Web designer GUILTY of killing his date in speedboat crash

Jack Shepherd took his date on a speedboat ride but they crashed and she died

A web designer whose date died when she was thrown into the Thames in a speedboat crash has been convicted of her manslaughter.

A jury at Old Bailey had heard Jack Shepherd, 30, had bought the red 14ft Fletcher Arrowflyte GTO from Gumtree to ‘pull women’.

He met 23-year-old Charlotte Brown on the dating website OK Cupid and they shared two bottles of wine over dinner at The Oblix restaurant before taking to the river in December 2015.

In a video, she made on their way up the Thames to the Houses of Parliament Ms. Brown could be heard yelling: ‘Oh my God, you’re going so fast’.

The boat then hit a partially submerged tree trunk, catapulting the couple into the freezing River Thames.

Shepherd managed to cling onto the upturned bow and call for help, but Ms. Brown, known to her friends and family as Charli, was unresponsive when she was pulled from the water and died later from cold water immersion.

Neither were wearing lifejackets and the speedboat had serious defects including a ‘wobble’ in the steering system and damaged windscreen and seats.

It was also not fitted with a ‘kill cord’ which cuts the engines in the event of an accident, prosecutors said.

Charlotte Brown was pulled from the water after the crash but died from cold water immersion

Charlotte Brown was pulled from the water after the crash but died from cold water immersion

Prosecutors said Shepherd used the speedboat as part of his ‘seduction routine’ and he may have taken up to ten women on a trip up the river.

Amy Warner, another of Shepherd’s dates, said she had to tell him to slow down on her speedboat trip and he was pulled over by the river police for going too fast.

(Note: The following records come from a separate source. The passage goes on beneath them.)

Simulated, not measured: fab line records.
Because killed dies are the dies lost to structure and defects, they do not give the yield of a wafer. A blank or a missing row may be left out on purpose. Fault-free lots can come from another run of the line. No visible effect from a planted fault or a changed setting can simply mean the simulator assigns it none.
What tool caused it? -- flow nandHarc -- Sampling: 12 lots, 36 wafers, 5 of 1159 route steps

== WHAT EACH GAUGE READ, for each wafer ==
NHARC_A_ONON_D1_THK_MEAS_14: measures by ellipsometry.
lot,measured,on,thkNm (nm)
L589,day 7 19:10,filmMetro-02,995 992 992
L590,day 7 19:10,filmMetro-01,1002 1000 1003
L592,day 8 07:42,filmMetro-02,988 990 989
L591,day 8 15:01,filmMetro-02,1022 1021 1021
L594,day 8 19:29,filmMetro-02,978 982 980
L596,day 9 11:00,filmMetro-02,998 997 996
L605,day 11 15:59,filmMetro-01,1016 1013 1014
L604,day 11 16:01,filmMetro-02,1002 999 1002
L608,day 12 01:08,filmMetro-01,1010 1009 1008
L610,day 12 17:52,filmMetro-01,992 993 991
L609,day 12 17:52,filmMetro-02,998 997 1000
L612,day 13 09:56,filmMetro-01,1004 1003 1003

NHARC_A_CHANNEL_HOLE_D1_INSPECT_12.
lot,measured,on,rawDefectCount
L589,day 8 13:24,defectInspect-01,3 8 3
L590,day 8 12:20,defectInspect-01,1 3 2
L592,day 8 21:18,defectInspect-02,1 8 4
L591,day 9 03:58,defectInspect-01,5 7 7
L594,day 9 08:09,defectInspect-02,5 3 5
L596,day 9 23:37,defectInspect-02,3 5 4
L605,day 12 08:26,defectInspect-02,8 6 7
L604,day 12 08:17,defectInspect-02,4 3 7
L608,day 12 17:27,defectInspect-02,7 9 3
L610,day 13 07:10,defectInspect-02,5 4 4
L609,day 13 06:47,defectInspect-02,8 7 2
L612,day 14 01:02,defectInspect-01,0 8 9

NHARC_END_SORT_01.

The speedboat capsized opposite Plantation Wharf, near Wandsworth Bridge and Shepherd was found clinging to the upturned bow of the boat.

He was unsteady on his feet and still reeked of alcohol after lifeguards hauled him from the river.

Shepherd, from Abergavenny, Wales, was slurring is words as he asked: ‘Is she alright? Have you found her?’.

He denied manslaughter by gross negligence but was convicted in his absence.